Mini-guide to reproducible Python code

A lot of modern research requires custom software to be written, either to do some calculations, analyse experimental data or something else. Creating good quality, sustainable software is always desirable, but ticking all the boxes that are often described as necessary to accomplish this can be a daunting task for people - researchers - who often have other priorities in mind.

Reproducibility is, however, not an optional feature of a piece of research - including software or otherwise - and that is something that researchers are fully responsible for addressing. Luckily, out of the many requirements of good quality and sustainable software, only a handful are necessary, or can go a long way, to support the reproducibility of the results.

In this post we describe these absolutely essential steps that researchers should take in order to support the reproducibility of their software. The recommendations in this blog post are for software developed using Python. It might not apply to all cases, and it is not fool proof as reproducibility is a really complex business, but it is a good start and will narrow the chances of things going wrong when other people try to use the software.

Starting with a script or notebook

Very often, the starting point of some Python code used in research is a plain script (e.g. analysis.py) or a Jupyter Notebook (e.g. analysis.ipynb). In there, a few dependencies might be loaded, as well as some input data, some analysis is done and then, finally, a few plots or some processed data files are created. Your software directory could look like:

my_software/
  └── analysis.py

Providing this with your paper is not enough to make it reproducible.

What versions of the dependencies are you using? In what operating system are you working on? What version of the input data? Moreover, what version of your code? There are plenty of things that can be different between your computer and where someone else might be running the tool, so let's try to narrow down the uncertainty a bit.

Adding a README and dependencies

The first step is to indicate what dependencies you are using and which versions of them. This is key because different versions of the dependencies might produce different results or simply be incompatible. For example, your code might need pandas, matplotlib and numpy, but it only works with numpy versions older than version 2. You must communicate this information so others know what they need to have installed.

Moreover, what version of Python are you using? Version 3.9 is very different than version 3.13. And in what operating system? It is not uncommon that some code works well in one platform, e.g. Linux, but not in another one, or works but produces different results.

To address these two issues, we need to add two extra files.

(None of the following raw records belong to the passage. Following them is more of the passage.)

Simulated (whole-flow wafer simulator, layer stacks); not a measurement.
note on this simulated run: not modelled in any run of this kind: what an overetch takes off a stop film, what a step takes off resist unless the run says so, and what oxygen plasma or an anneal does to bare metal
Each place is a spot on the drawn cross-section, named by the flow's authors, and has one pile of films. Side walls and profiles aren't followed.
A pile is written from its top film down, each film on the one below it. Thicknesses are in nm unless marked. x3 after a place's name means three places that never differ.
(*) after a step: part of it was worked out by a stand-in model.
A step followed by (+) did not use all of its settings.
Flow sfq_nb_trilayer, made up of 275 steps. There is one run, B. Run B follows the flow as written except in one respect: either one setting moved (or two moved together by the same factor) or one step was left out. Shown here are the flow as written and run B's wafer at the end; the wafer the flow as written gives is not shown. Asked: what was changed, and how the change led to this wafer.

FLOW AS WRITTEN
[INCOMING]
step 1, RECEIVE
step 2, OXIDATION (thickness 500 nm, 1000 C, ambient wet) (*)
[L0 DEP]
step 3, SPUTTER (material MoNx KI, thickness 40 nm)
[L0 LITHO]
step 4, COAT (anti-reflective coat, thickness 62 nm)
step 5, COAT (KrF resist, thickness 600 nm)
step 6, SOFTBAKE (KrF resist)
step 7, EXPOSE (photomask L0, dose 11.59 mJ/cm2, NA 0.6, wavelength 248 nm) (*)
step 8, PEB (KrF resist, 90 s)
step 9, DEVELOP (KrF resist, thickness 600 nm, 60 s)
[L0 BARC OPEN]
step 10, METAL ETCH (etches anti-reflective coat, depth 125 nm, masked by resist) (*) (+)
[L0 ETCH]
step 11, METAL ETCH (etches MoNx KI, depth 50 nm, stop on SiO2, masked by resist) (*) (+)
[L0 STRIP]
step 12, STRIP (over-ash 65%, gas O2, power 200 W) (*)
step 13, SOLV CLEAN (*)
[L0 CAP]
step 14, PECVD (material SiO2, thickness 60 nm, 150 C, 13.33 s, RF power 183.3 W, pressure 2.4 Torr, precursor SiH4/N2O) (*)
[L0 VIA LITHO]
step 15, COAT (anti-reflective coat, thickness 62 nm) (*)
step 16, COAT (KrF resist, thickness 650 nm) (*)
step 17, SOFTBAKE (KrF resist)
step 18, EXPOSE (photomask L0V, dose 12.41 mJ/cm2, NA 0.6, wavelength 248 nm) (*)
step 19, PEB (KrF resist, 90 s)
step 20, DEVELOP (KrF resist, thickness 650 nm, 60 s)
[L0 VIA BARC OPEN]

The first one is a file indicating the dependencies and versions you are using. Common choices are requirements.txt files and environment.yml files. The first one is used with pip while the second one is used with conda, but both serve the same purpose: define what other (typically) Python tools, specifically, your software depends on.

Note

You can get the full list of packages installed in your current environment with commands like pip freeze or conda env export but keep in mind that this will include ALL packages in the environment, which might be more than actually needed by your software if you do not use virtual environments or were not careful when installing the dependencies.

The second is a README.md file. In simple terms this is just a small text providing details on the operating system, Python version, installation instructions - i.e. how to install the dependencies - and usage instructions.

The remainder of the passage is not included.